Read data from HDFS using JAVA
1.For a client to read data from a Hadoop cluster it needs to have the Hadoop client library which is in the form of a Java Jar file. It also needs to have the cluster configuration data as this data is required to locate the Namenode.
2.Let us assume the client wants to read a file named log.txt which is located within the folder / user / Hadoop.
log.txt ----> /user/hadoop
3.The client could begin the read process by contacting the Namenode and specifying the name and location of the file it would like to read.
4.The Namenode will then try to validate this user.
5.Once this user has been validated, it would check whether the requested user has all the appropriate permissions to access this file.
6.If this file is present and the requested user has all the appropriate permissions to access this then the Namenode would respond back to the client with the 1st block ID of the requested file along with the list of all the Datanodes that have a copy of the requested file sorted by the distance.
7.Since the client has all the data related to the file it is looking for, it can contact directly to the data node and read the data from it.

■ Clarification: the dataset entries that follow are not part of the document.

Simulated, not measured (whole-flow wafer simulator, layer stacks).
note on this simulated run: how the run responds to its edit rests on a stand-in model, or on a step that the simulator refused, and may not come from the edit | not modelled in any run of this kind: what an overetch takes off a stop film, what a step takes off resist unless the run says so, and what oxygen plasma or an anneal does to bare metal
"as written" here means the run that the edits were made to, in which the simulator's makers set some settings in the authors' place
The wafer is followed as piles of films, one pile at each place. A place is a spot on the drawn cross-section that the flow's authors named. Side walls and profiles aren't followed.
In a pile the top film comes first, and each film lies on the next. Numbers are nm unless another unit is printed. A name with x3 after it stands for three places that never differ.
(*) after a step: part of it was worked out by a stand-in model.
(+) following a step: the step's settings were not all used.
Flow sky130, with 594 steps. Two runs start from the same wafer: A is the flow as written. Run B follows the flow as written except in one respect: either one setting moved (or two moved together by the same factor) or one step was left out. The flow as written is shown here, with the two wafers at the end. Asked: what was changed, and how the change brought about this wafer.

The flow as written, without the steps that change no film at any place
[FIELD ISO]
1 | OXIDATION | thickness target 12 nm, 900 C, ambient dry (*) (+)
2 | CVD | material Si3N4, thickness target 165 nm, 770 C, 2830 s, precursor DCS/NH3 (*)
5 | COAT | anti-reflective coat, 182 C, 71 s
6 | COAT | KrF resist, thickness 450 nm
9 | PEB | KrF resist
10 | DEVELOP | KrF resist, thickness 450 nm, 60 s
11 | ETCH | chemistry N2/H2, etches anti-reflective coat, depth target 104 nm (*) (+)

8.The process of reading data from the data node keeps repeating until all the data blocks of the requested file have not been retrieved or the client cancels this process by closing the stream.
9.During the read process, if the Datanode fails or the process dies for some reason then the client automatically tries to read the data from the next Datanode that holds a copy of the requested data.
10. If the copy of the requested data as an unavailable on all the Datanodes then the read process fails.